# battery corrosion



## cajunh2s (Apr 19, 2007)

hey guys

have a question for you fine fellows,...decided to work on my snapper riding mower...model 288707...type 1153-E1....code 020326Z0...30'' cut

i could start the mower by rope but not by electric start.....so i pulled the battery today....the positive wire on battery terminal was so corrosioned up
that it had ate the end of the wire some....and ate the bolt on the terminal..
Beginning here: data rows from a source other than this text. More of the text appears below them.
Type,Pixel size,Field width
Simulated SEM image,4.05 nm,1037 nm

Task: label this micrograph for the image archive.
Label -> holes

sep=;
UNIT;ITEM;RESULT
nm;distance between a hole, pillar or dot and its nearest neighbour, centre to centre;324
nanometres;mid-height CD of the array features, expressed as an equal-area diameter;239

so i went to two hard ware stores in town...neither one had a red type electric clip for my battery....both had yellow type....so against my better judgement...cause i didn't know if the color really mattered i bought a yellow one....came home...put it on positive battery cable and connected hooked it up to lawn mower....same way the old one came on mower terminal's.....and all i got was a clicking noise when i turned on the key.......the battery has a fresh charge...so my question is......would this yellow terminal work....or does the red ones have a certain alloy that can only work with a positive side of a connection or something? can corrosion fry my positive line all together?

i'm going to pick up another red terminal from wal-mart tonight after work and try again.....but if its the solenoid or something different....i need to pick up a multi-meter and learn how to check for that...is there a lesson on electrical components for beginners on this forum...

thanks a bunch for reading and any help is appreciated

cajun


----------



## Petebre (Apr 9, 2007)

Color should not have any effect.
My guess you need to clean battery post.
Be sure you clean end of wire also, I would cut
a inch or two off the wire if you have ample length.
Also make sure both connections to battery and ground to frame of mower are clean and secure.

Are you a deep south Cajun ? I lived in New Iberia, Sunset and Alexandria Years ago.


----------



## 30yearTech (Sep 14, 2006)

The color will not make a difference. As was stated earlier make sure the battery posts are clean. Just because the battery has a fresh charge does not mean that the battery is any good.

It could just be a bad connection, or it could be a bad battery, or possibly a faulty starter solenoid.


----------



## cajunh2s (Apr 19, 2007)

thanks for the replies guys....yea pete i'm deep in cajun country...i'm from morgan city...but now live in kaplan la....met and married a gal from here loaded up the truck and moved...lol

i was surprised to hear what tech said about the battery could be dead showing a charge.....i got one of those new fancy pansy battery chargers.....it reads full when its done....but hey the world of these little machines can be strange sometimes...

i'll try hooking up...and re-cleaning everything again...hope it works this time.....
if its the solenoid are some kind of relay....i'm in trouble...cause i don't know how to multimeter this stuff...

thanks again guys
cajun


----------



## Petebre (Apr 9, 2007)

After you clean things again an it still refuses to start.
Try jumper cables from your car battery this will tell you if the solenoid is good.


----------



## cajunh2s (Apr 19, 2007)

update on todays tinkering with snapper riding mower....
i put new positive terminal on after cleaning positive and neg post's on battery....clean all electric lines on solenoid and put back together...
i tried to loosen the negative wire from the engine but it was so tight i was afraid i'd break it....it actually had me thinking it was left hand threads....so i tried it the other way and it was just as tight....so i left it alone till i could get some liquid loosener of some type...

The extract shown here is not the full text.